On Akan-Asante and Anlo-Ewe Alliance. In 1869, the Anlo who had axe to grind with the British over their interference in their conflicts with Ada, Accra and Akyem made an appeal to the Asantehene to help them. The Anlo sent two messages to their ally: the first one was through Ewe Merchant, Geraldo de Lima who sent an invitation to the Asantehene through Akwamu messenger. In the second case, Togbe Akrobotu of Srogbe was secretly despatched to seek Ashanti military assistance, as they cleverly made John Tay, a merchant of Srogboe to sign a treaty of peace with the British to hide their true agenda. The Anlo people know that if their act became known the British gunboat could destroy the Anlo villages before the Ashanti troops arrived to help.
Historian Francis Agbodeka writes: "the initiative for the Anlo-Ashanti alliance of 1869 came from Anlo. When the Anlo envoy, Akrobotu, reached the Asantehene's court with his message he was welcomed and feted and he, in turn, strengthened the King in his resolution to invade Peki and Agotime. It was an attractive invitation and the King lost no time in accepting it, especially since he himself believed that by this invasion he would put an end to any hesitation on the part of the British in leaving the coast.
So it was that a considerable portion of the Ashanti army under Adu Bofo launched a heavy campaign in 1869 in what was the first phase of a grand plan to re-establish Ashanti dominion in the country right up to the seaboard. Adu Bofo, however, met with a most unexpected resistance which appeared to him to constitute a serious delay in the execution of the entire plan. He had need, therefore, to be as careful as his allies, the Anlos, had been in covering Ashanti motives until the kingdom was absolutely ready to embark on the scheme".

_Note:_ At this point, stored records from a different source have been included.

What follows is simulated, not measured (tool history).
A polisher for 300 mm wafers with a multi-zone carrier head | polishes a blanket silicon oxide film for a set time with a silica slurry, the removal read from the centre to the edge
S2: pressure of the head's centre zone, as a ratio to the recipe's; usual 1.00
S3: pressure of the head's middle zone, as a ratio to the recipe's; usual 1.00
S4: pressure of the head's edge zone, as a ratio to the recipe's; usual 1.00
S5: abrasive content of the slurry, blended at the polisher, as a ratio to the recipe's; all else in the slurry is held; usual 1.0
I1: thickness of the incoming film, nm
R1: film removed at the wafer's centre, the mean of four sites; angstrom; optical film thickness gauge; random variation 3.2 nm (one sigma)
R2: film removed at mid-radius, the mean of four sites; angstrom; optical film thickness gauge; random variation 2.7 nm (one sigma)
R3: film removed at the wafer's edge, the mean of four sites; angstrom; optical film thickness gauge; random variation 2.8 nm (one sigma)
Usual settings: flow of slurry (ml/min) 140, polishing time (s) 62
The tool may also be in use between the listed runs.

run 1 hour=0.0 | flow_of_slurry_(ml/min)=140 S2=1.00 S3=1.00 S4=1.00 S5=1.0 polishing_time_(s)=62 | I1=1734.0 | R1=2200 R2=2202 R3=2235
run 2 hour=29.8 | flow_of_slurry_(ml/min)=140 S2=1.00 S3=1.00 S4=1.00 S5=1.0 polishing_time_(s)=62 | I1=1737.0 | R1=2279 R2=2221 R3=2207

The claim that Ewes. particularly, the Anlo and Asantes are enemies, is a concoction made by post-colonial politicians to divide the people to win votes.
Agbodeka, Francis. "THE FANTI CONFEDERACY 1865-69: An Enquiry Into the Origins, Nature and Extent of an Early West African Protest Movement." Transactions of the Historical Society of Ghana 7 (1964): 82-123.